What kind of insights did I get from the literary fiction I recall, or the movies or plays I saw, in those early formative years, the years I spent urgently trying to become who I am now--for better or worse? Some stories that jump to mind might simply have been good, escapist fare transporting me to another place or time, or featuring especially interesting characters. I might have thought those characters' exploits seemed exciting, or fun-laden, or sad; however, perhaps in only a few cases, did a character really touch something deeply profound in the ongoing search for who I was, or was trying to be.
Some of the books I remember from those formative years included most of the works of Charles Dickens, Robt. Louis Stevenson, Herman Melville, Mark Twain, Booth Tarkington, and an assortment of other individual classics. But this is not meant to be an exhaustive reading list, just a takeoff point for reflections on a few, perhaps lesser known, but personal choices.

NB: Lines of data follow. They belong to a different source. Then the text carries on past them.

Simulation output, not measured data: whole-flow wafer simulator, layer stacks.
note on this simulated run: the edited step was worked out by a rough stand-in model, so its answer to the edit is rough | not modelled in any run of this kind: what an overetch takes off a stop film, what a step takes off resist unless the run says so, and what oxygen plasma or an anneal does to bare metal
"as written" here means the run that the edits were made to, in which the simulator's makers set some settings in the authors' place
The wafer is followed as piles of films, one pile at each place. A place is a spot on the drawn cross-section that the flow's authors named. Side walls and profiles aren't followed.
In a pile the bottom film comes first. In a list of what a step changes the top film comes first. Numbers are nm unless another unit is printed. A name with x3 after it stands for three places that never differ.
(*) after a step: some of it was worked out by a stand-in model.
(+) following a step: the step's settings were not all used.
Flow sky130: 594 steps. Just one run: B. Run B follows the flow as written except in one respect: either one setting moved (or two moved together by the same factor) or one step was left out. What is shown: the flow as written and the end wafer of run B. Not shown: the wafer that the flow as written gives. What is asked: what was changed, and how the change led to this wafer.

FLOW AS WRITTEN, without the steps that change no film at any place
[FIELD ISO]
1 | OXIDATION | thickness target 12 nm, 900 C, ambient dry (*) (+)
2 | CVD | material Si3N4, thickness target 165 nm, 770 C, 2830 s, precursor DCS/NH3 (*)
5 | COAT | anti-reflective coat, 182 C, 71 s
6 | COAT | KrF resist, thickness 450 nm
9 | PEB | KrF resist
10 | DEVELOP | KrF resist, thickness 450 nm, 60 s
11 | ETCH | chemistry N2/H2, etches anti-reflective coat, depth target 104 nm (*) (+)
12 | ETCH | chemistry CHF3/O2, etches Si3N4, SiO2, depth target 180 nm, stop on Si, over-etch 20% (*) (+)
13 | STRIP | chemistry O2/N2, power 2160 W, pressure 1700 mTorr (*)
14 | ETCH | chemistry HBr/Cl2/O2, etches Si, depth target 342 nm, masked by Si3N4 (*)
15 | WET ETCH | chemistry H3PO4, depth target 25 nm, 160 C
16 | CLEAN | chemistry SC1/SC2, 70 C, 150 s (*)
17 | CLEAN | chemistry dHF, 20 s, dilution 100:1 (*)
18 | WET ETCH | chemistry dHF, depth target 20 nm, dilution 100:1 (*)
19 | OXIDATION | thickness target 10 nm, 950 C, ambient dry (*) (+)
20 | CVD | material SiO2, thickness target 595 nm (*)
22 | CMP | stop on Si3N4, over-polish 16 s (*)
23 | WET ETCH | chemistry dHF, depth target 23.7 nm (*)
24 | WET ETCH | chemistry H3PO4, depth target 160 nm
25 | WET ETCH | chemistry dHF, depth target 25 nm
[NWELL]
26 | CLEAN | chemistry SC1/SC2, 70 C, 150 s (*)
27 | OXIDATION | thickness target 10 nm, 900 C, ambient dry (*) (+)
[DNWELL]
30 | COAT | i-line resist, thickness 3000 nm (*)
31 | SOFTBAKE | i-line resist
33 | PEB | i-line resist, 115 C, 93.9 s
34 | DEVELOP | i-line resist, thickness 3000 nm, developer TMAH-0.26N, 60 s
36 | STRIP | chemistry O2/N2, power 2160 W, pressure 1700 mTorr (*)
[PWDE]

I read "Tom Brown's School Days," by Thomas Hughes at a time when I was thinking about what high school I might go to. Certainly the choices available bore no resemblance to the nineteenth century English public school that Tom was sent off to board at. I admired his sense of honor and bravery while there, and the hardships he came through in that difficult, sometimes brutal environment, to become a leader among his school peers. When I peruse those pages today, it's a wonder to me how I got through Hughes' Victorian style of 'Rule, Brittania!' literary expression, but the story was somehow deeply satisfying to the boy I was at the time.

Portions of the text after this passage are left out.